KUALA LUMPUR (April 15): Malaysia’s growth is expected to slow markedly to 4.8% this year from 6% in 2014 (a downward revision of 0.4 percentage point) on weaker terms of trade, according to the International Monetary Fund (IMF).
The country’s economy is forecast to grow at 4.9% and 5% respectively in 2016 and 2020, according to the IMF’s World Economic Outlook (WEO) released yesterday.
The WEO said that overall, global growth was forecast at 3.5% in 2015 and 3.8% in 2016, broadly the same as last year.
IMF economic counselor and director of research Olivier Blanchard said that a number of complex forces were shaping the prospects around the world.
“Legacies of both the financial and the euro area crises, weak banks, and high levels of public, corporate and household debt are still weighing on spending and growth in some countries. Low growth in turn makes deleveraging a slow process,” he said.
Meanwhile, the WEO said exporters of commodities (Australia, Indonesia, Malaysia, New Zealand) would see a drop in foreign earnings and a drag on growth, although currency depreciation will offer some cushion.
It said countries with elevated public debt (Japan, Malaysia) should continue to consolidate, with the conduct of fiscal policy attuned to economic conditions and prospects.

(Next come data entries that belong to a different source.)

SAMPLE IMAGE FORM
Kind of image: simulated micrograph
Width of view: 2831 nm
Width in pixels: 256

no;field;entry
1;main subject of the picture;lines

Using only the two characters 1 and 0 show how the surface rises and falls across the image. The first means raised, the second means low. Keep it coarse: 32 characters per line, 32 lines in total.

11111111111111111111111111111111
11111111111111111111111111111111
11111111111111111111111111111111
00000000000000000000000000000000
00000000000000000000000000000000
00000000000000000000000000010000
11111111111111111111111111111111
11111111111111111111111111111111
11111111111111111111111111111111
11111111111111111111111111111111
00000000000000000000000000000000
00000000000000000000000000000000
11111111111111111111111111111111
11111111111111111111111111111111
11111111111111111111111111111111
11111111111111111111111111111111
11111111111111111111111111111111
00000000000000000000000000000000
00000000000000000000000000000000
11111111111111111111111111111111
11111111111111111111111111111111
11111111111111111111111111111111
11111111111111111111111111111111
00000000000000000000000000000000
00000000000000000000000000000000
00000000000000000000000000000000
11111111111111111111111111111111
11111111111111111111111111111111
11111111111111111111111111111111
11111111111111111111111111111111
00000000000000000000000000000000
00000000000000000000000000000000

The report said global growth in 2015 would be driven by a rebound in advanced economies, forecast to increase from 1.8% last year to 2.4% this year, supported by the decline in oil prices.
Meanwhile, growth forecasts for most emerging and developing economies (with the important exception of India) are slightly worse.
Growth is projected to slow from 4.6% in 2014 to 4.3% in 2015.